A rather depressing statistic is that about 70% of change initiatives fail. The reasons are complex and there are so many ways a project can fail that it’s actually surprising that we achieve a 30% success rate ...
I want to start this blog post with two examples ...
- The first one was drawn from my coaching practice. Mark had carved his career out of re-engineering manufacturing processes in large companies. I was introduced to him by the CEO of the latest company he was working with. The CEO summed up the problem thus: "Mark is amazing, incredibly knowledgeable and driven. However, he's like the lieutenant asked to take the fort at the top of the hill. He goes for a full-frontal attack, charges up the hill and takes the fort in no time. Then when he turns around there is no one there to help him hold the position"
Mark's view on what goes wrong he is promised promotion for taking the hill, but somehow the company always lets him go at that stage. "They use me as the hatchet man" is how he described it. It was a recurring feature of his career to date.

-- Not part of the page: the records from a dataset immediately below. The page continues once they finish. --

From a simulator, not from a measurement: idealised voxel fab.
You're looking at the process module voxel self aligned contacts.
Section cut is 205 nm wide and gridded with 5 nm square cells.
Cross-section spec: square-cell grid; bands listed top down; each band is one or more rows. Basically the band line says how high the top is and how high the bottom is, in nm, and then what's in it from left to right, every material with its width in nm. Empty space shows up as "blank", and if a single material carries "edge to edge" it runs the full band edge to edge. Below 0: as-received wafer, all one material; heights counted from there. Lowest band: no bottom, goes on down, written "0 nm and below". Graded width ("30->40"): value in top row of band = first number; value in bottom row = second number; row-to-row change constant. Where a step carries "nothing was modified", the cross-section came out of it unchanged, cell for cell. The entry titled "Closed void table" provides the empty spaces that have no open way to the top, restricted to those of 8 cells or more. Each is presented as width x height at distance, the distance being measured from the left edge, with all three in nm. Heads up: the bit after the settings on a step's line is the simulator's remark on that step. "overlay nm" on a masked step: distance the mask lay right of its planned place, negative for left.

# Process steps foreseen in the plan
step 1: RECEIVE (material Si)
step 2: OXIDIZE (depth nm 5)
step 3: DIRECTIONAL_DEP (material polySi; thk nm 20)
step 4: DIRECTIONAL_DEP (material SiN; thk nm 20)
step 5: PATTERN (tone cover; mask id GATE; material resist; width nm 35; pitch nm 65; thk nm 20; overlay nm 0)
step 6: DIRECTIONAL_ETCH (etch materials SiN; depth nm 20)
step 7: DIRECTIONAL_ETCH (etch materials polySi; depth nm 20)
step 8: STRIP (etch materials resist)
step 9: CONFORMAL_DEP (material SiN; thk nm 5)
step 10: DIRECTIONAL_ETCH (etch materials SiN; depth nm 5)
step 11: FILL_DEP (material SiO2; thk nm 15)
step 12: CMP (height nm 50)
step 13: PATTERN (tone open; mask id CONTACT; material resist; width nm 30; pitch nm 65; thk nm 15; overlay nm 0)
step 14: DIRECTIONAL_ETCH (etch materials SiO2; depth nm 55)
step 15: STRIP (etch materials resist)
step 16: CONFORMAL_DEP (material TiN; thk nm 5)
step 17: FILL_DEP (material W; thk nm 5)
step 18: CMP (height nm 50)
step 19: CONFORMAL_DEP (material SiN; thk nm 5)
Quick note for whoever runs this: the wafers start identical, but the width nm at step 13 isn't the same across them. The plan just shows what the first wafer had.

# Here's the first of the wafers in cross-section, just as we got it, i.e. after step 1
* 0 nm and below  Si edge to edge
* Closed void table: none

- Secondly, Jane as a technician in a large organisation was a survivor of many change programmes over the years. She introduced me to the expression, 'Whirlwind Management'. "You know", she said, "A new senior manager is appointed. They want to make their mark quickly so they throw everything up in the air. Then they move on and everything comes down into exactly the same place it was. And we can then get on with the work again".
I was reminded of these two examples when re-reading Adam Grant's book Originals. In particular, the Chapter called 'Out on a Limb' and his idea that to understand these types of phenomena we need to tease apart the two major components of the social hierarchy at work.
Power and status:
- Power is about having the authority to control the actions of others i.e the board invests the authority in Mark to make the efficiency savings they require.
- Status is about being respected and admired by the others involved i.e those, like Jane, who have to implement the changes.
As newcomers to the team, both Mark and the succession of Whirlwind managers in the second example had the power to introduce change. What they both forgot was that to bring the people along with them they needed the status, the informal acceptance from others.
As Adam points out in his example and Mark found out to his cost, failure builds that into your thinking and you will be punished. He lost the respect of the CEO and as a result, was in danger of having his power curtailed at best or at worst losing his job.
One last dimension in these examples is the role that Jane played in ensuring the whirlwind managers did not stick around. As a highly skilled and long-standing member of the organisation, she was held in high regard by many. Her high status gave her 'hidden' power to maintain the status quo. Any changes in that organisation were only going to happen if Jane supported them.
So, how can we use this to get better results from the change programme? As the leader, pay attention to the personal attributes of the change agents who you are empowering. Are they skilled at motivating and persuading others? What's their track record to date? Does their proposal address the need to build their status with key people in the organisation?
As the change agent, have you built-in time and actions designed to win the respect of the whole team? Have you identified the potential hidden power within the organisation?
Mark left the organisation for another similar role implementing change. However, as a result of our coaching, he addressed the issue of bringing the team along with him and winning their respect as a result. I next saw him when he invited me to dinner to show me the award he had won as Manager of the Year; a vote from across the whole organisation. Result!
And what happened to Jane? She continues to be a force to be reckoned with, but at least the organisation is now aware that getting her on board as a champion of any change initiative needs to be factored in.